Peering through the viewfinder of my camera the little focus point bounces around excitedly like a small child who just met batman at a red cordial carnival inside disneyland. On occasion it pauses with a little beep as though to question whether it found the correct spot to lock focus. To be honest this little dance back and forth is starting to get old, why can’t you just do what I want!?!?!. As the sun beats down on my back it’s getting uncomfortably warm and frustration kicks in. A perfect spring day is quickly being ruined by the tiniest of insects and it’s stupid little face that my camera feels completely incapable of focusing on.

Sound familiar?

It’s time to turn this situation around and today I’m going to share my 3 step process to nailing your macro focus and let me tell you, it’s going to ROCK!

1. Never trust your cameras judgment

Change your focus mode to one-shot focus using a single point. This means that you are going to choose where the focus point is in the frame rather than letting the camera guess. The one-shot component of this (Olympus call it S-AF, Nikon call it AF-S, Canon call it One-Shot AF) essentially means that when we half press down the shutter button, the camera focuses just once and there is no continuous adjustment as you move the camera. This is going to remove a huge variable and give us lots of control to get our focus exactly right. Once this is done, move the focus point to where you want your subject’s ‘in-focus’ area to be, usually on one of the rule-of-thids intersection points is a good start.
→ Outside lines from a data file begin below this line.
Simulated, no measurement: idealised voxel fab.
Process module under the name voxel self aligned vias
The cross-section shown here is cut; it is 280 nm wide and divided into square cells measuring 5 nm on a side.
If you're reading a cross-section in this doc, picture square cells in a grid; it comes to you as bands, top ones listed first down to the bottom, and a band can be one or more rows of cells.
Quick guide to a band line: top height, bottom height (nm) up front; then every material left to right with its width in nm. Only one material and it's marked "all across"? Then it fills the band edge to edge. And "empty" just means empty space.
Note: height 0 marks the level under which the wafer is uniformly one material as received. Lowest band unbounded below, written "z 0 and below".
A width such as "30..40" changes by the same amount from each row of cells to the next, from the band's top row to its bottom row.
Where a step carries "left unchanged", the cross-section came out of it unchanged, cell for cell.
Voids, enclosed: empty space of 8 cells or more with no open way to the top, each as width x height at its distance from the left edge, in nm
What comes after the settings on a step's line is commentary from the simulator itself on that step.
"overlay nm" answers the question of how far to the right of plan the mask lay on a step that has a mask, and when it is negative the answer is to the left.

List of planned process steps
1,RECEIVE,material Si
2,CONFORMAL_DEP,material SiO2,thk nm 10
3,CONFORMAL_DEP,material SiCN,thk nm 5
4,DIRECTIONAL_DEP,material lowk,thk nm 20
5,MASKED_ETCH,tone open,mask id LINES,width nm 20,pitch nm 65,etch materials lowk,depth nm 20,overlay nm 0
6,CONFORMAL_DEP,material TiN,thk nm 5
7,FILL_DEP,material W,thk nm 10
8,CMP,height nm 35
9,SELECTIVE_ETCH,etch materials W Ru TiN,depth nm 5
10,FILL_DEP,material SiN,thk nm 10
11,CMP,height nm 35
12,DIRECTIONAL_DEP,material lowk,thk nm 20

2. Frame up your subject & lock focus

Get your composition right and ensure your subject’s important feature is on the single focus point that you’ve selected (either change your composition to suit or re-adjust the focus point position). Once this is done we half press the shutter button which will focus the lens on the subject and lock for as long as you hold the button half way down. (Don’t worry that the focus point may have slightly missed its mark, we are about to adjust that.)

3. Rock those Minor adjustments

This is the critical step, it’s called the ‘rocking method’ and and for good reason. By rocking our camera back and forth very gently you will notice that you can make critical adjustments to your focus as you move ever so slightly closer or further away from your subject. Once the exact part of the subject we are focusing on becomes sharp we gently hit the shutter button to fire the shot. I highly recommend taking a number of images before moving the camera away to check your images because when we are dealing with tiny subjects like this the difference between in focus and out of focus can be a single millimetre.

Does this beat manual focus in macro? I think so, because unless you have a tripod to free up your hands moving the focus ring can be quick a juggle. It also gets you in the rough vicinity automatically which can be a big time saver when dealing with tiny flying critters!

So there you have it, no more relying on your cameras auto-focus system to get those tiny insect eyes in focus or the stamen of flowers tack sharp. In just 3 steps you can go from the ‘spray and pray’ method to a gentle rock and save yourself hours of heartache!